Ann Carey is a veteran journalist who has written hundreds of articles for many prestigious Catholic publications. She is a member of the Catholic Press Association and has won awards for news and feature writing, as well as investigative reporting. Her specialty is women religious, and she is the author of two books: Sisters in Crisis: The Tragic Unraveling of Women’s Religious Communities, published by Our Sunday Visitor, Inc., in 1997; and Sisters in Crisis Revisited: From Unraveling to Reform and Renewal, an updated version of her first book and published by Ignatius Press in 2013. She and her husband live in Indiana and are the parents of three grown children.
On this second day of the Leadership Conference of Women Religious assembly here in St. Louis, the “elephant in the room” — the Vatican mandate for reform of the LCWR — was recognized just a bit more than yesterday.
The most dramatic incident occurred in a question-answer period after a panel discussion on the future of religious life. A sister asked the three panelists: “If you were in our shoes, what would you do?”
When panelist Tom Fox responded bluntly, “Just say, ‘No,’” audible groans could be heard from some of the 900 sisters. Fox, who is the publisher of National Catholic Reporter, seemed to be taken aback by this reaction, and he scrambled to recover.
“What I mean by that is that you are who you are, and you can’t say anything other than ‘Yes’ to who you are. You cannot,” Fox said. “So how that ‘Yes’ is made, or how you say ‘No’ to abuse and misunderstanding and misrepresentation is something left to determine.”
Fox and another panelist, Jamie Manson, who writes the column “Grace on the Margins” for the Reporter, both made it very clear in their presentations that they expect the LCWR sisters to lead the reform of the Catholic Church that they desire.
“It is very, very important for you to know that you are the most prayerful, most experienced, most professional, most loved and most creative women to sit under one roof at any time in history,” Fox said in his presentation. “And you must understand the obligations and responsibilities that that entails. … You are speaking for the future, and you are speaking to give us hope.”

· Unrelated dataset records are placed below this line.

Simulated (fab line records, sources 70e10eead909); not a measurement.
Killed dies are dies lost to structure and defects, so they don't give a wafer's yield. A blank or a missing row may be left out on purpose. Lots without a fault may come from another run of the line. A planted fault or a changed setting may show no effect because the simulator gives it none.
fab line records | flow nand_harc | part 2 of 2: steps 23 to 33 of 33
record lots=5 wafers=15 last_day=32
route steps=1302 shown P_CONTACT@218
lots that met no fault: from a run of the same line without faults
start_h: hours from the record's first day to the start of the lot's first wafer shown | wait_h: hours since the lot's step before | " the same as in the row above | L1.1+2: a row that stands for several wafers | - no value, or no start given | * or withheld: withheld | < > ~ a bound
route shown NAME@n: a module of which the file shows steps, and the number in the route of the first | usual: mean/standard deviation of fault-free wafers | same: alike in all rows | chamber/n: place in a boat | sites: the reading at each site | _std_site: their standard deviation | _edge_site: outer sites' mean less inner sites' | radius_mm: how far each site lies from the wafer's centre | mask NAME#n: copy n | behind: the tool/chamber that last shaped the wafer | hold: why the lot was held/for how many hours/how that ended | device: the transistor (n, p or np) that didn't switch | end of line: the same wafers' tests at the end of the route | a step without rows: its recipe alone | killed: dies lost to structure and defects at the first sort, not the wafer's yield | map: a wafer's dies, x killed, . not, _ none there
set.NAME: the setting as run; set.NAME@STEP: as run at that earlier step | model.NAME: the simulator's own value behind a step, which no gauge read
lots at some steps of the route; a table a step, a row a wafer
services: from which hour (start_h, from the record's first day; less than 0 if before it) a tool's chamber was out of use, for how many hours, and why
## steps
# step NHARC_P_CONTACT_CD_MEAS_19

Manson said that young people want to be “tied to the Catholic tradition, but not in the way the Vatican would have us: You know, in extreme orthodoxy and obedience.” So, if the sisters “give in” by accepting the reform, “only the most radically orthodox of young adults would be interested” in such a Church, she said.
The assembly’s keynote speaker, Barbara Marx Hubbard, struck the same note in responding to the panel. She told the sisters she could see a “synergistic democracy being born in your midst.” Though she espouses no particular religion, she told the assembly: “I really see you as pilgrims, as pioneers, as the future of humanity evolving our Church and our world into more that it has ever been before.”
The three sisters who presented at a press conference themed “Contemplation and Dialogue: Means of Moving Into the Future” sent mixed signals about how the LCWR might decide.
When asked to react to (former Congregation for the Doctrine of the Faith prefect) Cardinal William Levada’s comment that the years-long dialogues with LCWR about doctrinal concerns had been like having a “dialogue with the deaf,” Dominican Sister Donna Markham, a psychologist, said that one must be careful about such rhetoric, for it tends to “rupture” conversations.
The sisters also were asked about how the LCWR sisters had dealt with the “hurt and pain” of the "Doctrinal Assessment," Sister Donna said she felt “extremely hurt” and “betrayed by my Church.” She said it took “everything” to go to Mass the following Sunday, but she went with the other sisters in her community. It was Good Shepherd Sunday, she recalled, and the priest paused in his homily to say that some of the best examples of the Good Shepherd were the sisters. The congregation stood up and clapped, she related, and it was the strength of the laity that made it possible for the sisters to walk through the crisis.
Another reporter wanted to know how the LCWR was dealing with the fact that the bishops have said that the LCWR is asking for dialogue on issues of doctrine that are not up for dialogue. Sister Donna replied that the LCWR needs to figure out how to work with the bishops charged with the mandate to see how they will get through the process together.
“The thing I don’t think we ought to be risking is further splitting our Church and getting into more and more fragmentation. … We have to figure out: How are we going to get through this together in a way that is respectful of the integrity of both parties?”
Thursday afternoon was devoted to an executive session, so that question should be answered late Friday afternoon at a scheduled press conference that I will blog about that evening.